ZFS Replication on Proxmox: Sync Data Between Nodes
Learn how to set up ZFS replication on Proxmox to sync datasets between nodes for disaster recovery, offsite backup, and HA storage redundancy.
On this page
If you're running Proxmox VE with ZFS and you're not replicating your datasets to at least one other node, you're one drive failure away from a very bad day. ZFS replication using zfs send and zfs receive is one of the most powerful and underutilized tools in the homelab admin's toolkit — and Proxmox makes it surprisingly approachable once you understand the mechanics.

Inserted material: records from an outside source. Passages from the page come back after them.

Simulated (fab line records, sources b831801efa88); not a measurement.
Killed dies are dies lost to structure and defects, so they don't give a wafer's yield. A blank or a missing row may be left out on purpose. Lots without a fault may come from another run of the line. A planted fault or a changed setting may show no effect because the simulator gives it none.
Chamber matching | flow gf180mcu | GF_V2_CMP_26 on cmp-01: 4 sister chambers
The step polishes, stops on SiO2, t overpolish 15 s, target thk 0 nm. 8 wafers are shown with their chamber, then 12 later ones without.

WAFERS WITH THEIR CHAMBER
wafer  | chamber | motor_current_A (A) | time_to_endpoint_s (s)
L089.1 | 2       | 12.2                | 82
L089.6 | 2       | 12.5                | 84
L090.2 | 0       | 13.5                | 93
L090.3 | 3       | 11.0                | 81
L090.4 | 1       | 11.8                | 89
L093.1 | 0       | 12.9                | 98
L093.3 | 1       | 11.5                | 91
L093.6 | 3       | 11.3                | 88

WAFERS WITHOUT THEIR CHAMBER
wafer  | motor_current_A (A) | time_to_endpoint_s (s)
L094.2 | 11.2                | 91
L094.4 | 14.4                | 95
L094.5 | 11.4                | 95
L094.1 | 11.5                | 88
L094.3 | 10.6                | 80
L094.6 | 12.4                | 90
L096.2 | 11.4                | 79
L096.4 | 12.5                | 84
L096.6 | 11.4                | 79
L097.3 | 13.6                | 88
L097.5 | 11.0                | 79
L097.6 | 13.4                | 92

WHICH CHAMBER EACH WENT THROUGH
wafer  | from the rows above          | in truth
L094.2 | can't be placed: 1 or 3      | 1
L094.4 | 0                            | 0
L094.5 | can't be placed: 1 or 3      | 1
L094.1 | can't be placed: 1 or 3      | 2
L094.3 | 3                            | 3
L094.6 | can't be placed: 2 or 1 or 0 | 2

This guide walks you through setting up incremental ZFS replication between two Proxmox nodes, automating it with a cron job, and verifying your replicas are actually usable when you need them.
Why ZFS Replication Over Other Backup Methods
Proxmox Backup Server (PBS) is excellent for VM and container backups, but ZFS replication serves a different purpose. With zfs send/receive, you're transferring an exact byte-for-byte snapshot of your dataset — including all metadata, compression, and deduplication tables.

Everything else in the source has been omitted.